Sometimes placemaking is about urban acupuncture; a series of strategic interventions that signpost and make accessible what is already there – microplans in lieu of masterplans.
Landscape architect Valerie Beirne, founder of Where Pathways Meet, sat down to discuss her 14 years at Better Bankside with The Developer Podcast, and explore the impact of the Business Improvement District’s incremental projects where a vision is delivered by partners big and small.
Better Bankside is one of the first Business Improvement Districts (BID) in the UK, founded in 2005. A BID is an investment and placemaking strategy pioneered in Canada, where all business rate payers must contribute a tithe or levy into a central pot. The collected money is used to pay for projects to improve or activate the area: Christmas lights, a parade, street party, music festival, furniture, flowers or tree planting. The ambition is usually focussed on increasing footfall to local businesses, restaurants and shops
“Better Bankside was definitely a pioneer,” Beirne says. “I’m really impressed by how BIDs in London are now playing a more active role in shaping their neighbourhoods,” she says, highlighting The Strand at Aldwych, where The Northbank BID has been instrumental in major public realm improvements, including pedestrianisation: “It’s really exciting to see BIDS leading the way.”

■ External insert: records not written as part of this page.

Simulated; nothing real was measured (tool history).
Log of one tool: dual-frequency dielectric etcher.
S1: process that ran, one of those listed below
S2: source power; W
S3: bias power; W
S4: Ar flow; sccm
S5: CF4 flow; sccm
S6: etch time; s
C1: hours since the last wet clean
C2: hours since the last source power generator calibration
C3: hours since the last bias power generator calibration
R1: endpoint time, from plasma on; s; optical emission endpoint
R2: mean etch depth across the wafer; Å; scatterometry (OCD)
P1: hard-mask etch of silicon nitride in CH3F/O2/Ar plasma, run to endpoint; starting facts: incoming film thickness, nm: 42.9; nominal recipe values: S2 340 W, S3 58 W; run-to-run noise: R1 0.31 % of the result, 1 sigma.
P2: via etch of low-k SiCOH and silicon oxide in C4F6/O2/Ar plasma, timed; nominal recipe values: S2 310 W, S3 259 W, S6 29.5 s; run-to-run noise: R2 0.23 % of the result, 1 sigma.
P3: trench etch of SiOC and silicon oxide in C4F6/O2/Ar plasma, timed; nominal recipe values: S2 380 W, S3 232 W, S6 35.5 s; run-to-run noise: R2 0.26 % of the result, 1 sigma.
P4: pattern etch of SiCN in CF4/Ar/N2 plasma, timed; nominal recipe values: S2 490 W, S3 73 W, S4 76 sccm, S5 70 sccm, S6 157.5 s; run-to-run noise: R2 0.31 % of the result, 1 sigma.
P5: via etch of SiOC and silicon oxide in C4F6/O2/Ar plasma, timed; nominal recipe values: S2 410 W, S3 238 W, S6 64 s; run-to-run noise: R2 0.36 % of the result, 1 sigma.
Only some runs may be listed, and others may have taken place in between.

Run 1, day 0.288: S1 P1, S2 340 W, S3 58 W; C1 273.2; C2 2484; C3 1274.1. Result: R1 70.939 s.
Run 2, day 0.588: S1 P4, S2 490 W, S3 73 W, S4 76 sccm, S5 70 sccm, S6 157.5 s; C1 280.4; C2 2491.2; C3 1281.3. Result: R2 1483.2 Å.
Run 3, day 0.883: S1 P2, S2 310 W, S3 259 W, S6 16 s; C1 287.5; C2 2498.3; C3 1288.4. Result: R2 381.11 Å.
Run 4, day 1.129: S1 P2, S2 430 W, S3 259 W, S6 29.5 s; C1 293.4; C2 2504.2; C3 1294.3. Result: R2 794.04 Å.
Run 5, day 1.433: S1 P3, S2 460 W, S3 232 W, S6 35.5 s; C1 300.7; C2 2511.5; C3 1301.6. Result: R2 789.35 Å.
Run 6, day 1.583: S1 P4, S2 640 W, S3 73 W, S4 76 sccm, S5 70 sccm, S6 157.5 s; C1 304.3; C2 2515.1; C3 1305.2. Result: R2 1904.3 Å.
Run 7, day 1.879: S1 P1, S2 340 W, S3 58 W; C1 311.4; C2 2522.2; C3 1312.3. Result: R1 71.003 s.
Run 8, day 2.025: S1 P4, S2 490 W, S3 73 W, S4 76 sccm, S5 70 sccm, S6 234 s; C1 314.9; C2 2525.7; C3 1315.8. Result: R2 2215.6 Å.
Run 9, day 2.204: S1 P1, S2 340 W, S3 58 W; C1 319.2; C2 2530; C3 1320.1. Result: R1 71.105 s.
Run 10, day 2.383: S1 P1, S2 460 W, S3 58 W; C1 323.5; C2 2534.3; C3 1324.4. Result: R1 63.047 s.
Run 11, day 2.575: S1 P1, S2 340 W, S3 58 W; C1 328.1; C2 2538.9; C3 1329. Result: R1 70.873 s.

The area covered by Better Bankside is opposite St Paul’s Cathedral on the south bank of the Thames, between Blackfriars and the Millennium Bridge, and includes the Tate Modern, Shakespeare’s Globe, Borough Market and Great Suffolk Street. According to their website, businesses with a rateable value of £26,000 or more pay 1.1% of their rateable value to the BID, which generates an annual levy income of £1,957,000. The BID also applies for grants where available to undertake projects of scale.
“BIDs in London are playing a more active role in shaping their neighbourhoods”
Bankside has undergone rapid and dramatic change over the past 20 years, following the opening of the Millennium Bridge and Tate Modern, which drew large crowds to the riverside. “That sparked a wave of redevelopment of some major sites just behind the riverside,” explains Beirne. “At the time there was a huge amount of thinking going into these big buildings, but nobody was really thinking about the spaces between the buildings.”
Better Bankside took on the development of what Beirne describes as the “higgledy piggledy streets and glass and concrete buildings.” The Medieval street pattern is difficult to navigate and had a reputation for being scary, so it’s perhaps not surprising that their two biggest projects facilitate legibility and connections.
Better Bankside’s two biggest projects rely on storytelling to bring disparate partners together to make an impact. The first, Bankside Urban Forest, launched in 2007, and was shaped by a design competition, won by Witherford Watson Mann, to create an urban park. The result is not a forest but a series of public space improvements for people and wildlife across the neighbourhood: forest clearings and microclimates amongst the dense urban fabric.
Beirne joined Better Bankside to work on the forest in 2008. Although the term ‘forest’ does spark some confusion, the overarching narrative of the project creates a shared vision that enables participation. Private and public sector partners can bring forward small-scale urban greening or pedestrianisation projects that become part of the “forest”.
Even if the resulting project lacks the visitor wow-factor or bombast of a major intervention, such as a Shard or Tate Modern, the incremental project has made an impact, adding at least 250 trees to the neighbourhood and increasing green cover by 1,000m2. Projects include a modular green wall in Borough Market and a micro-forest of trees planted into former parking spaces at Warden’s Grove.
Low Line is another incremental project led by Better Bankside. Also sparked by a design competition, the Low Line reimagines existing railway viaducts that bisect the wider area. The imposing barrier of 390 arches becomes a landmark walk and orientation tool with a series of pedestrianisation and public space projects that link up Bankside, Bermondsey and London Bridge.
“There was a huge amount of thinking going into these big buildings, but nobody was really thinking about the spaces between the buildings”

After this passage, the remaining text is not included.